Newsflash: Ruskies bilking U.S. advertisers out of millions
Scam involves using automated browsers to generate impressions
December 21, 2016
The election apparently isn’t the only thing the Russians are meddling with.
A ring of cybercriminals from Russia is ripping off some $3 million to $5 million each day from premium video sites, according to a new report from White Ops.
The anti-fraud firm says that the ring has been using automated web browsers, forming them into a bot farm called Methbot to siphon the money from advertisers.
The complex operation goes something like this.
First, the ring acquired more than 600,000 IP addresses, apparently by hacking regional internet registries. It matched those to legit service providers such as Verizon and Comcast to make them appear to be regular internet users.
Disguised, these bots generated hundreds of millions of video ad impressions daily.

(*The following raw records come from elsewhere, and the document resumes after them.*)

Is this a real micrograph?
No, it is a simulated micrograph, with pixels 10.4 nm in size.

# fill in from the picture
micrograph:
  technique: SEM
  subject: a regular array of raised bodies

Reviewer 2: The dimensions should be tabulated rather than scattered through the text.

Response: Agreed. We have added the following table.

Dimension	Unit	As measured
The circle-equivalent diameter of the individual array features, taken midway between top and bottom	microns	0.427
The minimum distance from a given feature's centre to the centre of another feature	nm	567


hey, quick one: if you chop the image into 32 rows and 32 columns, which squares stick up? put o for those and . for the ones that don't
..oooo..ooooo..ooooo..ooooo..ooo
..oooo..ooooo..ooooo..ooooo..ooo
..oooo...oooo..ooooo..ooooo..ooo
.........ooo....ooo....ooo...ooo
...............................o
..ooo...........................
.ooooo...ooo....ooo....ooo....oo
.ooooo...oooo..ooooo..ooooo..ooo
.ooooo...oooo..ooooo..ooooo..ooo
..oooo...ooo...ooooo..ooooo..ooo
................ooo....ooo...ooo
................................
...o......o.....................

Those impressions were generated on counterfeited sites the Russians set up to look like legitimate ones, such as ESPN, Huffington Post, Fortune, CBS Sports, Vogue, The Economist and Fox News, just to name a few.
Advertisers thought they were buying impressions on the real sites. What they actually got were the bogus impressions generated by the fake users on the facsimile sites.
So, in essence, advertisers paid for impressions that don’t mean a thing, because they were not seen by real people.
White Ops estimates that the scam has cost advertisers millions daily and say it included more than 6,000 sites.
An expansive operation
As of earlier this month, the Russians were still doing this. White Ops stumbled upon the scam in September of last year, when it noted the mutation of a bot designed to create the ad impressions. It’s not clear how long the scam has been going on, but it’s been at it over a year and traffic exploded in October.
White Ops dubs it the most sophisticated ad fraud scheme ever perpetrated. It released the information about it because the fraud is so pervasive, affecting so many sites and using so many layers of deception.
The fake IP addresses were even coded to demonstrate mouse movements and social media participation in the hopes of avoiding detection.